A Strange Sense of Familiarity
- Topic: VR, spatial design
- Duration: 2 weeks [ Apr 2019 ]
- Tools: Unity 3d, SketchUp for architecture
- Programming language: C#
- Platform: Oculus Go
The Origin of the Concept
This project is my first try in VR. So I decided to explore one of the topics that intrigued me the most: “how to induce certain feelings by environment design.”
“Familiar & Strange”, “light & heavy”, “solid & void”, “visible & invisible”, “inside & outside” — these pairs of contrast senses of space (also spatial features) had fascinated generations of architects, especially when they were indused simultaneously.
This project was an experiment to explore how to simultaneously induce the senses, “familiar & strange,” in the context of virtual reality, not only by spatial design but also by the arrangement of “events.”
The Origin of the Project
This project originated from my observation of people’s ignorance of their daily environment.

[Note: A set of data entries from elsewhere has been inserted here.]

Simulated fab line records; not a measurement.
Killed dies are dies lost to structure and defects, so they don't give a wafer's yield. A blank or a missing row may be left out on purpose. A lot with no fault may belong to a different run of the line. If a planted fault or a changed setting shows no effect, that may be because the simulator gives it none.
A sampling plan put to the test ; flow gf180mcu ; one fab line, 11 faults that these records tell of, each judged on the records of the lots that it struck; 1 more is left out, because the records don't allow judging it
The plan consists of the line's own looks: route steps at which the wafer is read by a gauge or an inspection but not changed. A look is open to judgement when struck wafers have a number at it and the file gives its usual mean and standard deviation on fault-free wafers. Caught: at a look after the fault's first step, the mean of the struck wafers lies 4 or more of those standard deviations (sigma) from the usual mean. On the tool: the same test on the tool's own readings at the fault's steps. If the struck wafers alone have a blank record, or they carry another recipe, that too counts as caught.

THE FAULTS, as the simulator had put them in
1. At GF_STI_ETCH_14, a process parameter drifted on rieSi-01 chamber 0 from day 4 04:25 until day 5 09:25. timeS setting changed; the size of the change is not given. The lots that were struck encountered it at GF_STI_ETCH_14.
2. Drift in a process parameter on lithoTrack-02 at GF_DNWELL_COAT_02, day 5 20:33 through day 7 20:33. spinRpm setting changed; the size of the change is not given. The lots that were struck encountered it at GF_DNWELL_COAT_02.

For people from the School of Communication, our lives on the campus are surrounding the “yard” of the school building — walking through the corridor, or waiting for the courses under the umbrellas — we’re supposed to be fairly familiar with it. Maybe because of the tropical weather here, most time the “yard” is like a golden pool reflecting the light too bright. So, almost no one would cast a second glance at it.
The “yard” is a perfect case of a kind of reality that we would feel familiar with and strange at the same time.
Demo in the third-person view
Demo in the Unity Editor
Demo in the first-person view
Demo in the Oculus Go
The process of design
Step1: 3d modeling the construction in SketchUp for architecture on a real scale.
Step2: flipping the construction around the “yard”, and added an environment (so, before I reached the final version, I also tried several versions with a sky in daylight).
Why made the construction (the yard) upside down?
This was the design decision I made from the very beginning. One important reason that most people around the “yard” didn’t consciously notice its existence was actually very simple: it was empty. Therefore, what I wanted to do first was to “visualize” this “empty”. Flipping the “yard” would prompt viewers to ask questions like “where am I” or “what is that” themselves, in which process I expected it would form the familiar sense of the “yard” in their mind together with a sense of strange.
Step3: flipping the camera instead of the construction. However, I found a serious problem when I flipped the construction: the floor of the “yard” made everything in the view shrouded in the darkness. By flipping the camera, I solved the lighting problem.
Step4: added “events”. The “sky” inspired me to add more objects to the scene. To a great extent, the merged feeling of “familiar & strange” also comes from these dynamic objects around.
Why "jellyfish"?
The inspiration for “jellyfish” came from one of my favorite characters, Gilliatt, in The Toilers of the Sea.
“Gilliatt did not believe that the air was an uninhabited desert. Since the sea is full, he used to say, why should the atmosphere be empty? Air-colored creatures would disappear in daylight and be invisible to us… Analogy suggests that the air must have its fish just as the sea has. ”
–VII A Ghostly Tenant For A Ghostly House, The Toilers of the Sea
the process of implementation
The code part of this project was very simple. I just used “OVRPlayerController” to help viewers to navigate the scene.
In order to let viewers walk in the air, I put an invisible collider beneath the camera. Therefore, within the area of the collider, the viewers won’t fall down by gravity.
Experience of the project
I observed the reactions of many viewers of my project. Most of them would feel relaxed, peaceful but a bit confused when they first entered the scene:
the place they were standing on was like architecture, but it has no functions; the space that has a ceiling was like space inside, but it opened to the sky beneath; the white particles were like snowflakes, but they were rising up from the sky instead of falling down; for a moment, it seemed like numerous stars rising up; and the creatures in the sky, they seemed like jellyfish, but they can fly…
Indeed, everything is very strange. Everything is sitting on the boundary. But that is exactly when viewers complete those ambiguous images in their mind and encounter the contrasting feeling of “familiar & strange”.